The new amendment to the Labour laws in Saudi Arabia has attracted a lot of attention with many Indian journals and politicians decrying its adverse impact on employment of Indian labour. The matter assumed such importance that our External affairs Minister Vayalar Ravi was made to rush to the Kingdom to negotiate the delayed implementation of the decree so that it would give more time for the Indians, who are likely to be displaced, to find alternate employment.
But is this hue and cry really justified? And more important, is this amendment very unfair as some social activists and politicians have been reiterating?
To understand this rather confusing issue one needs to understand the drive of Gulf nations towards localization which has been variously termed as Omanisation (in Oman) Emiratisation (in UAE) and now Saudisation in Saudi Arabia. For long the Middle East has been the El Dorado as far as employment was concerned for many Indians, particularly from the southern states of Kerala, Tamil Nadu and Andhra Pradesh with millions of labour from these states being employed in the Gulf. At one time it was considered a matter of social esteem to have someone, howsoever remotely related to oneself, to be employed in any capacity in the Gulf. This automatically raised the social standing of the family and every family aspired to have one of their own employed in the Gulf. This was particularly prevalent in Kerala and currently many Keralites are employed in the Gulf.
The new-found oil wealth of the Gulf States fueled the economic growth in these nations endowed with this resource by the bounty of nature. Moreover, in the sudden transformation from a nomadic, Bedouin, feudal State to a modern— at least in terms of infrastructure— there was a huge shortage of skilled local workforce. This mis-match between capital and labour was bridged by resorting to recruiting labour from the economically poorer nations of South-East Asia,predominantly from the Indian sub-continent—India, Pakistan, Bangladesh, Nepal and Sri Lanka and also from the Philippines and North African nations like Egypt, Sudan, Somalia. At first this didn’t create any social tension since the local population was ill-equipped, in terms of skill, experience and qualifications to be able to be a part of this economic growth though they did benefit from its other benefits such as free education, free health care, marriage support and other social benefit schemes of the local governments.
Social tension due to unemployment of qualified local work force
Then, after more than two decades of furious growth, the social tension of qualified and educated local youth who were unable to find employment in their own countries began to manifest itself.

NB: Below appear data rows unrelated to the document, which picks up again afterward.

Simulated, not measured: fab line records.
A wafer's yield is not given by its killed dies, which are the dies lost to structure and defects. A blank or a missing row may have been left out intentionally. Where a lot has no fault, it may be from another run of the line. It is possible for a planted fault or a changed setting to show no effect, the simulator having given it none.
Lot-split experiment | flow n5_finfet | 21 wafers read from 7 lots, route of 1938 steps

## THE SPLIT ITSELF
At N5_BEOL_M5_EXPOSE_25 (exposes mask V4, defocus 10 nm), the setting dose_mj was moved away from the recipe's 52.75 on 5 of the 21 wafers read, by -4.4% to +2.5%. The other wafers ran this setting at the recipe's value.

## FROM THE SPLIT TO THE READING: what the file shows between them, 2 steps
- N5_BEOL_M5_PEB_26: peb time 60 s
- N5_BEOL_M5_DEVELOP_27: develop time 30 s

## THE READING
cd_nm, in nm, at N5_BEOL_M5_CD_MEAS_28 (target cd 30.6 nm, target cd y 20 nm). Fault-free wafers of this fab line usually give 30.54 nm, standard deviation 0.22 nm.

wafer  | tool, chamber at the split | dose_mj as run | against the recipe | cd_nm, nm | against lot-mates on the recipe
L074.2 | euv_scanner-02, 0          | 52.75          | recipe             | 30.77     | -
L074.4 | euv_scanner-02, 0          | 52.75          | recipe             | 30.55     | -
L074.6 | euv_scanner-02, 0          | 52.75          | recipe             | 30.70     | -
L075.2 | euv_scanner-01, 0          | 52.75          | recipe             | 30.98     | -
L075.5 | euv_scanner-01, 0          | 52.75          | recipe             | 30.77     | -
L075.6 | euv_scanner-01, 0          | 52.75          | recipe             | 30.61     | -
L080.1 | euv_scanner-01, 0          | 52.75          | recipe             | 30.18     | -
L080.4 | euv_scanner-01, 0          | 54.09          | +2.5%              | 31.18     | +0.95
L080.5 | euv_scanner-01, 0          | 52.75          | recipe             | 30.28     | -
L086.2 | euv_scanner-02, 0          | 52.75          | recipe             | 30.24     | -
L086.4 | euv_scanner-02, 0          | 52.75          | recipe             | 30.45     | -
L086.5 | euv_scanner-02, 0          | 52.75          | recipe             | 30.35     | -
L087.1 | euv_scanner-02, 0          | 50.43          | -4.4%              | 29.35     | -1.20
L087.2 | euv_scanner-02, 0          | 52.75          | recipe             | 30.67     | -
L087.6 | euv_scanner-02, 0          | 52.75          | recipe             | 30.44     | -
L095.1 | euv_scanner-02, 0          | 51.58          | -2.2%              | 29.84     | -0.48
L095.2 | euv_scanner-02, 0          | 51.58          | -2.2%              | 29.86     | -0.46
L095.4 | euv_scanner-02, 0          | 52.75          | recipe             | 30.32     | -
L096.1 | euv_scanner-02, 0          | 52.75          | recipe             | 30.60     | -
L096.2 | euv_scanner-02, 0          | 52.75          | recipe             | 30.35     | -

Two issues acted as impediments to employment of locals. Firstly, the locals were not willing to accept the working conditions that were applicable to expatriates such as: High work pressure, long working hours, reduced holidays and mediocre pay. The locals demanded higher wages and better working conditions than were applicable to expatriates. Secondly, it was difficult for organizations, who were accustomed for decades to working with expatriate labour in a particular manner, to suddenly change the working conditions. It was also not easy for organizations to change the norms just for locals while they remained the same for expatriates. Most organizations ignored government directives on employment of local labour and continued operating in their usual manner. It was also not possible for the local governments to act tough and implement these changes in one fell swoop as this would adversely affect their economy too which was heavily reliant on the contribution of expatriate labour. Therefore, the governments proceeded with caution in stages, gradually tightening the screws, so to say, and began to implement this localization drive through various ingenious methods.
The first Gulf State to implement this localization in employment was Oman. This was not very surprising as Oman was not one of the richer Gulf States and thus it began this localization drive, appropriately called ‘Omanisation’, more than a decade back; slowly it began reducing the quantum of expatriate labour by reserving some jobs exclusively for locals.
Some of the ways of ensuring employment of locals was to reserve some jobs exclusively for locals and no visa was issued for expatriate labour for these job categories. The process for applying for and obtaining visas for such  jobs was so tedious as to make it almost impossible as the company had to prove that no locals were available with the required qualifications and skills. In most of these cases the government would itself make available lists of eligible candidates from its employment registers maintained by the State Labor department.
However, companies were equally ingenious and invented techniques to get around this limitation of certain jobs being reserved for locals. They did this by applying for visas for jobs that were not reserved and then employing such expatriate employees for doing the jobs reserved for locals. Thus, an HR Manager would be working on a Sales Manager visa as the HR  profession was reserved for local Emiratis only.
 The governments then began making conditions more stringent so that they could force companies to employ more locals. The locals in turn preferred jobs in the public sector and did not like to work in the private sector; but then jobs in the public sector were very limited and all unemployed Emiratis could not hope to obtain work in the public sector.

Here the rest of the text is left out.